All the requests are for pages in the same domain.
EDIT
I added a delay between each web request of between two and seven seconds so that I do not appear to be "hammering" the site or attempting a DOS attack. However, the problem still occurs.
Upvotes: 7
Views: 8199
Reputation: 11
If the server is using a database and does not close each database connection properly, you may receive an error (e.g. statuscode 502) when the max. connection limited is reached (until the database connection timeout). A solution in this case is only to 'sleep' the webrequest thread for a given time. Furthermore you should ensure that each request and reponse stream is being closed after processing (in best case by using of an 'Using' statement):
Upvotes: 1
Reputation: 3243
I know this is an old question, but I recently had this problem myself (due to my target environment using 4.0 and not allowing any external assembly references)

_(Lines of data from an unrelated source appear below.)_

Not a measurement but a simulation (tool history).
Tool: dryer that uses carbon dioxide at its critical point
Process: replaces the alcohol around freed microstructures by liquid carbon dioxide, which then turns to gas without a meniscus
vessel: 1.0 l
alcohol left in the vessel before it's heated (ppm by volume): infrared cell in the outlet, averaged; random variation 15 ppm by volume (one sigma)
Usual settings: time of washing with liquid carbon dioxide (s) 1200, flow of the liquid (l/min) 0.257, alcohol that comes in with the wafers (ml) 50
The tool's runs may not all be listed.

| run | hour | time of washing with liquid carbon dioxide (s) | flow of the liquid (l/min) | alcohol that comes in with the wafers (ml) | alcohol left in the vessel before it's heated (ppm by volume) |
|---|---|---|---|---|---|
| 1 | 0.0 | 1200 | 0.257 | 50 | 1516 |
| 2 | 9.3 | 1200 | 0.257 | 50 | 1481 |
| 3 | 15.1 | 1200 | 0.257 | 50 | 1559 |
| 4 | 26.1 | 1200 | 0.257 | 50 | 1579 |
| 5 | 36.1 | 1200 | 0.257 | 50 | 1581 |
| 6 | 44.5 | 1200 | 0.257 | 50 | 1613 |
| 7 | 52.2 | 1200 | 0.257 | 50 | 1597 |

I did some digging however and found a fix of sorts and is very interesting from a .NET inner-workings perspective
ServicePointManager.DefaultConnectionLimit = 100;
ServicePointManager internally handles the actual HTTP request created by multiple HttpWebRequest objects ..problem is, these don’t get closed automatically and HttpWebRequest doesn’t gets garbage collected immediately
So I found something very interesting – if I make HttpWebRequest an instance level variable AND I force garbage collection after switching the reference out …it works (without the DefaultConnectionLimit = 100 hack)
private HttpWebRequest Request { get; set; }
public void MyMethod() {
Request = (HttpWebRequest)HttpWebRequest.Create("http://myUrl");
GC.Collect();
GC.WaitForFullGCComplete();
}
Before I was creating a new local variable each time in the method. This seemed to fix my problem - probably a little too late to help you but thought I'd share in case anyone else comes across this
Upvotes: 1
Reputation: 21
I used the following solution and it works for me. Hope it helps to you too.
Declare "global" on the form the variables.
HttpWebRequest myHttpWebRequest;
HttpWebResponse myHttpWebResponse;
Then always use myHttpWebResponse.Close();
after each connection.
myHttpWebResponse = (HttpWebResponse)myHttpWebRequest.GetResponse();
myHttpWebResponse.Close();
Upvotes: 2
Reputation: 35135
myRequest.Connection = "Close"; will make the server close the connection which will make the connection manager close the connection too.
Upvotes: 0
Reputation: 3769
I ran into this issue today and my resolution was to ensure that the response was closed at all times.
I think that you need to put in a response.Close() before you throw your exception inside the using.
Using response As HttpWebResponse = DirectCast(request.GetResponse, HttpWebResponse)
Using dataStream As Stream = response.GetResponseStream()
Using reader As New StreamReader(dataStream)
If response.StatusCode <> HttpStatusCode.OK Then
response.Close()
Throw New Exception("Got response status code: " + response.StatusCode)
End If
result = reader.ReadToEnd()
End Using
End Using
response.Close()
End Using
Upvotes: 4
Reputation: 7559
I think the site has some sort of DOS protection, which kicks in when it's hit with a number of rapis requests. You may want to try setting the UserAgent on the webrequest.
Upvotes: 3